Thus, when threatened with a nationwide jeepney strike, these LTO officials denied the phaseout saying that the draft remained unsigned and would not be implemented. 

Certainly, my senior citizen friends and I couldn’t help but think that Mayor DU30 had been forewarned about the question and given enough coaching on how to handle this very sensitive issue about our most popular means of public transportation.

Most of these fuel-inefficient and smoke-belching jeepneys—we think—are being driven by reckless macho drivers who behave as if they were still “Kings of the Road.” 

Indeed, we car owners have started to blame for our traffic woes the jeepneys and their less efficient and more smoke-belching cousins, the tricycles. We suspect, though, that daily commuters are blaming us car owners for driving our cars with only us as passengers and using the roads inefficiently on a per capita basis. 

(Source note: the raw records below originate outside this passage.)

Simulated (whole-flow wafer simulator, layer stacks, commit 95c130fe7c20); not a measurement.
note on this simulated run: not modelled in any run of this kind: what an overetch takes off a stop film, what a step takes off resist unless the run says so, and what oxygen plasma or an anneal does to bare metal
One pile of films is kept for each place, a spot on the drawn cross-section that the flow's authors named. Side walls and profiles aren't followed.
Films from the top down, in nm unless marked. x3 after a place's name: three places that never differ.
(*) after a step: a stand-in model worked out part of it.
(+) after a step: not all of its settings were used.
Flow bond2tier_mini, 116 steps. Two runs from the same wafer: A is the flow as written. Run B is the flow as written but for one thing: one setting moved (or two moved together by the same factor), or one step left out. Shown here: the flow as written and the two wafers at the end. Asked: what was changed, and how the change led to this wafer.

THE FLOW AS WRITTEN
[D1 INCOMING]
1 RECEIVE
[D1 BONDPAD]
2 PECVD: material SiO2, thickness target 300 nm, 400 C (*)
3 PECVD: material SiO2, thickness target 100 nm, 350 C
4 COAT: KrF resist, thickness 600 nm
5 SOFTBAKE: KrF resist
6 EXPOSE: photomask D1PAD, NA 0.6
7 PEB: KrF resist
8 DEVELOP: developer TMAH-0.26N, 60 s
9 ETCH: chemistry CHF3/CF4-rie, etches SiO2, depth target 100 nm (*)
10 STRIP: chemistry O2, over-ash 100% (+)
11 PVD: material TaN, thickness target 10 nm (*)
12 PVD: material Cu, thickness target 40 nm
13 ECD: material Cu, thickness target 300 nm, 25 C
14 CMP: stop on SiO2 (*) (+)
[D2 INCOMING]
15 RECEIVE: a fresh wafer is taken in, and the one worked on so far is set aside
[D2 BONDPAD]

Of course, we are also quick in blaming government for our traffic woes. By paying traffic enforcers very low salaries, it is getting the unconcerned and untrained, some of whom prefer extracting “kotong” from gullible violators than enforcing traffic rules. 

Despite the rapid increase in vehicles, the government has not added new roads nor widened them. 

Many among us still don’t realize that President Ferdinand Marcos has given us a solution to our traffic problems as early as September 1981. Ahead of our now more prosperous neighbors Singapore and Thailand, he has constructed an elevated light railway or rapid transit that cut across the heart of Metro Manila from Baclaran to and from Monumento. 

It first opened on Dec. 1, 1984 and was completed on May 12, 1985. It was a highly subsidized system that earned its first profit only 20 years after, in 2005. 

It took another 11 years, or by Oct. 15, 1996, for government to resume constructing another line over Edsa. This happened during President Fidel Ramos’ administration. The first section from North Avenue to Buendia was completed on Dec. 15, 1999, and its extension to Baclaran, on July 20, 2000. President Joseph Estrada inaugurated both openings. 

These mass rapid transits have operated quite well as dependable means of transportation. They are economical and fast without the usual delays associated with ordinary bus and jeepney travels.

But toward the second half of PNoy’s administration, they have become unreliable and plagued with dangerous breakdowns. 

Even in early June, Mayor DU30 has already disclosed his views about transportation—“Subsidizing mass transport would greatly help the country’s bleeding economy…Government must really shoulder part of the transport cost of ordinary wage earners and office workers to ensure equitable and inclusive human development in the city… those who will use it are ordinary people who earn very little.” 

“We would like our workers to be productive, but how could they be productive when they come to work late and tired because of the jostling to get a ride, not to mention the fact that a huge chunk of their daily earnings go to their transportation fare?” 

He promised a different government, stating that:

“I can’t imagine why our government could be so insensitive to the plight of the poor workers. Not only is public transport so expensive, it demeans the human beings who are cramped inside the MRT and LRT like cattle.” 

Already, Mayor DU30’s Davao City has announced that the Korea Engineering and Construction has started doing the feasibility study for a 13.6-kilometer railway system in the city.

Win or lose in his presidential bid, we would soon witness how Mayor DU30 has again demonstrated how to solve an emerging transportation problem in the same successful way he has made his city a peaceful and progressive metropolis.